Tubemogul have announced they’re partnering with Nielsen to bring TV-style gross rating point (GRP) ratings to media bought via their real-time bidding (RTB) platform. The move will enable Tubemogul to offer marketers the chance to compare their online RTB video buys with their TV campaigns using the metric TV buyers trust and are most familiar with.
In a statement Mark Wagman, Product Manager at Accuen Media (Omnicom Group’s trading desk), said: “GRPs change the calculus by letting us allocate budgets purely based on where viewers are and make apples-to-apples comparisons with television. And unlike television, where ratings can vary day-to-day, advertisers can know exactly what they are getting for a given budget given the optimization available online.”
GRP for Digital Dummies
If you’re from a digital background, you may not have encountered the GRP metric or understand how it is calculated. Gross rating points may appear to be a relatively primitive ratings system at first sight, but the GRP is widely respected – and, more importantly, understood – by TV buyers.
So how did the GRP become so significant? The main reason is that gross rating points aren’t quite so much regarded as a meaningful metric for measuring the performance of a campaign, but it is more commonly used as a conceptual currency for buying TV advertising.

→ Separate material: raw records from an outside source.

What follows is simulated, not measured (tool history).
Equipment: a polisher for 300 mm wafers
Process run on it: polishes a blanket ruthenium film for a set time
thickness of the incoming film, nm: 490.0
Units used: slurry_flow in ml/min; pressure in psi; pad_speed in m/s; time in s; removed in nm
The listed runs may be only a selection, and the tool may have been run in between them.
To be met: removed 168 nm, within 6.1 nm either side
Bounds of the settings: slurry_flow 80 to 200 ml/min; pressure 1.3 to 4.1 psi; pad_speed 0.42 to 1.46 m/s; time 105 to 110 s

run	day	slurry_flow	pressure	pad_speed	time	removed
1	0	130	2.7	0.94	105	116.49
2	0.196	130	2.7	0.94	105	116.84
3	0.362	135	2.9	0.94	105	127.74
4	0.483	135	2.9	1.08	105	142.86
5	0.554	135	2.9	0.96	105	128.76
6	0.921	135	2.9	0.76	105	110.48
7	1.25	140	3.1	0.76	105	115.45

It is calculated as follows:
% of the target market reached x exposure frequency = GRP
So, a TV show which advertises to 40% of the target market and gives them 3 exposures, will have 120 GRP. Again, a GRP doesn’t measure true impact in terms of engagement or sales, but it’s value lies in the fact that it acts as a common standard that everyone understands.
Introducing the metric online will make it easier for TV buyers to understand what they’re buying and will in all likelihood make it easier for them to justify moving budget over from traditional TV.